Although late in arriving, the spring has nevertheless brought its share of good news to the scientific community. After long years of inaction, the federal government has announced a major reinvestment in research. Similarly, the provincial budget tabled in March 2018 confirmed the increase of $160 million in the Fonds de recherche du Québec (FRQ) budget envelope for the next four years. It should be emphasized that these science-friendly budgets were largely supported by two female science ministers who are themselves personally engaged in science. We would like to express our gratitude to them.
Despite this science-friendly environment, the latest report produced by the Council of Canadian Academies, entitled "Competing in a Global Innovation Economy: The Current State of R&D in Canada", indicates that, while Canada and Québec continue to be leading contributors to global scientific output, their international standing is at risk due to the decline in R&D investment experienced in recent years. Moreover, the report concludes: "Canadian research is comparatively less specialized and less esteemed in the core fields of the natural sciences and engineering." The FRQNT cannot remain indifferent in the face of such remarks.
Québec, like the rest of Canada, has experienced a decline in graduate enrolment in the natural sciences and engineering (NSE) in recent years. At the FRQNT, we have attempted to address this situation in a variety of ways. We have established research internships in these areas at the college level and, following representations by our board of directors, have supplemented NSERC undergraduate scholarships to make them more attractive and to encourage the new generation of researchers to pursue graduate studies. We have increased our graduate scholarships and relaxed our eligibility requirements to make them accessible to foreign students already enrolled in Québec institutions. We have also developed measures to attract and retain more women in NSE. However, although their success rate is identical to that of their male counterparts, women are responsible for only 23% of funding applications. The FRQNT board of directors has approved a set of new initiatives aimed at increasing the presence of women in NSE, including the creation of awards for women research scholars in fields in which women are underrepresented in our institutions of higher learning. This program should be launched later this year.

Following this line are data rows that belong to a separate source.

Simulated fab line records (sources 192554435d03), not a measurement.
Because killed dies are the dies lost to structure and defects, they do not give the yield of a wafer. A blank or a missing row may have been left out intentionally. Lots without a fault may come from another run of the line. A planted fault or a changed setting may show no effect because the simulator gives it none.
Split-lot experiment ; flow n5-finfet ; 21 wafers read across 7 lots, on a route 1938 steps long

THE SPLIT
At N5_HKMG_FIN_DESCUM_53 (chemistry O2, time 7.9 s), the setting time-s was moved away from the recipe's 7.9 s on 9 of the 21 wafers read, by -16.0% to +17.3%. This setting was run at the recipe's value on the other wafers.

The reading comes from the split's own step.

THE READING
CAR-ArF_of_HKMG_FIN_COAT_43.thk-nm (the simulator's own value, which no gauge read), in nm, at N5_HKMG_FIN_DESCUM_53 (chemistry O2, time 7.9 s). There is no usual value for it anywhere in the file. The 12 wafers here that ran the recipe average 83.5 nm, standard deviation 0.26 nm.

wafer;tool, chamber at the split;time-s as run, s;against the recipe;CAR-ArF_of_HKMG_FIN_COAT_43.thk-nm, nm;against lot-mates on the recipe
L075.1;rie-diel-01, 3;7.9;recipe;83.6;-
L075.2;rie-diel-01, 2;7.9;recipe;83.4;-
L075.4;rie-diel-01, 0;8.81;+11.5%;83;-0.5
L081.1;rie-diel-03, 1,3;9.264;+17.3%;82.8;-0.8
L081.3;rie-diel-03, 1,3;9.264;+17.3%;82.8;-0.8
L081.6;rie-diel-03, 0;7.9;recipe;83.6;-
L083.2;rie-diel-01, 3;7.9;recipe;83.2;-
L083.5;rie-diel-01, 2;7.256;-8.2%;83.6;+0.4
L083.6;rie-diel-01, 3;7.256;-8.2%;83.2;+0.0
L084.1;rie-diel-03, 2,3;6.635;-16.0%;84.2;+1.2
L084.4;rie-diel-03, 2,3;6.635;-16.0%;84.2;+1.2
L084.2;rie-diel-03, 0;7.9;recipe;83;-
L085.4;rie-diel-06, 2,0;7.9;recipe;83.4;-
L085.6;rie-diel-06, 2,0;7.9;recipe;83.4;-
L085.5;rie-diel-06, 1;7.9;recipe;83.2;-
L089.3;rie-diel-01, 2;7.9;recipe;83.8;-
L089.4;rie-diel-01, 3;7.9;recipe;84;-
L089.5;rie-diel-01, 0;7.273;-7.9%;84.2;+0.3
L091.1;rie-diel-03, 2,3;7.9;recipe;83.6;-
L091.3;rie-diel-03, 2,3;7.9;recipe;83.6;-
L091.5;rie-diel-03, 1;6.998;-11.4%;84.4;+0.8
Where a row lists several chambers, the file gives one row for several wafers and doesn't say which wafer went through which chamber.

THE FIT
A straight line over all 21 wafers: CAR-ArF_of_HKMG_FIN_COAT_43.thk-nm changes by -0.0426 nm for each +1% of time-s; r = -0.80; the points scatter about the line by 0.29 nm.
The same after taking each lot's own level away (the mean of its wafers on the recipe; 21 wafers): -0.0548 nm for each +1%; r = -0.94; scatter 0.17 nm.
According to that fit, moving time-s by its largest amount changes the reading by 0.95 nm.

In the same context and following recommendations coming out of the Gender Summit held in Montréal last November, the FRQ have appointed an equity, diversity and inclusion advisor, Fanny Eugène, PhD, to oversee the implementation of the principles of equity, diversity and inclusion (EDI). These principles will be applied and evaluated within our staff and our committees as well as in our programs, beginning with the Strategic Clusters program. As a result, during visits to clusters funded by this year's competition, the latter will have to demonstrate the application of EDI principles in the composition of their steering committee, in their student representation and in the development plans of their partner institutions.
Finally, in response to requests from our government partners, we are partially lifting the moratorium on the Support for Innovation Networks program. This program, which fosters significant knowledge transfer to research user communities, has certainly paid off. For example, the last research team funded by the program, Notre Golfe, produced the excellent book entitled Les hydrocarbures dans le golfe du Saint-Laurent : enjeux sociaux, économiques et environnementaux, in which the contribution of the FRQNT is mentioned.
I wish to remind you how important and necessary it is to mention the funding received from the FRQNT in all your publications. The visibility of all our achievements will help us maintain or even increase our budgets and to renew our vision, which is to produce "diversified and inclusive research to drive socioeconomic progress."
In closing, I invite you all to join us for our annual Research Day on May 16 in Québec City. This year's theme is Digital research: Working together to innovate.